# Ljubljana mermaid



## Rednnammay (Dec 28, 2015)

hello 

I am from Slovenia and now i am working on some new peaces to represent our city.I am working for someone.
ljubljana is the capital city of Slovenia. And the most famous poet of our country once wrote a poet (song) about how every beutifull woman end up kidnaped by the man living down in deep rivers of the city. One of these girls were names Ursulla,and i painted a modern version since she came out of the river after 100 hundred years as a mermaid. The lines above represent the bridge under the river and she just came out on the rocks.

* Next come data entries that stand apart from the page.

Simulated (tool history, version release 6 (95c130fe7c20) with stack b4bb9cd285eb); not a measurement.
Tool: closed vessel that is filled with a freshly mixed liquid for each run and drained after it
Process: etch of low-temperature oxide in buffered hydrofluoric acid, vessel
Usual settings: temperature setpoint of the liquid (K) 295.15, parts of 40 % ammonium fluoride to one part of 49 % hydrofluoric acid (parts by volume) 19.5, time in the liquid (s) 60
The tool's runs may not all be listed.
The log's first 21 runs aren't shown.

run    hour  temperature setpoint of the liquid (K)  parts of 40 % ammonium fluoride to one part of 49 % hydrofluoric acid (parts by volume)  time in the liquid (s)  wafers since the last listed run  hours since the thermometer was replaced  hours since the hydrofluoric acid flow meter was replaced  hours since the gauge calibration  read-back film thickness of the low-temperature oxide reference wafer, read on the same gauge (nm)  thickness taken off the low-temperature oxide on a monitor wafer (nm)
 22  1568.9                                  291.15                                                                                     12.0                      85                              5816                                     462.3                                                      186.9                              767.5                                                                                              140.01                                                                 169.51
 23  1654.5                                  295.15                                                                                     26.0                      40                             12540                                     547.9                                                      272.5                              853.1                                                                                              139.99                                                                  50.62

I would be very happy to have ur opinion,bad or good it doesnt matter.
regards from our country 
Redna

canvas
acrlylic
90 x 60

Ljubljana Mermaid


----------



## TerryCurley (Jan 4, 2015)

Welcome to the forum. It's a very good painting. I really like how you did the rough water and the mermaid herself is very good. I do find the bridge above confusing. I don't see a bridge I see railings not attached to anything. For an impressionistic painting it's excellent.


----------



## dickhutchings (Oct 6, 2015)

I like it. The only thing that bugs me a little is her face. I assume that her head is back and we're looking at her neck and chin but I think it needs a little work to make it more obvious. At least that's what I would do. Everything else is wonderful!


----------



## Eva (Dec 26, 2015)

You certainly have talent. Love the painting, I do agree though that her face needs work, otherwise fantastic!


----------



## Rednnammay (Dec 28, 2015)

thank you for all your critics. Its true i need to work much better with the head as lean back.. had some problem.. but in time i will learn.. thank you for all kind words:vs-kiss:


----------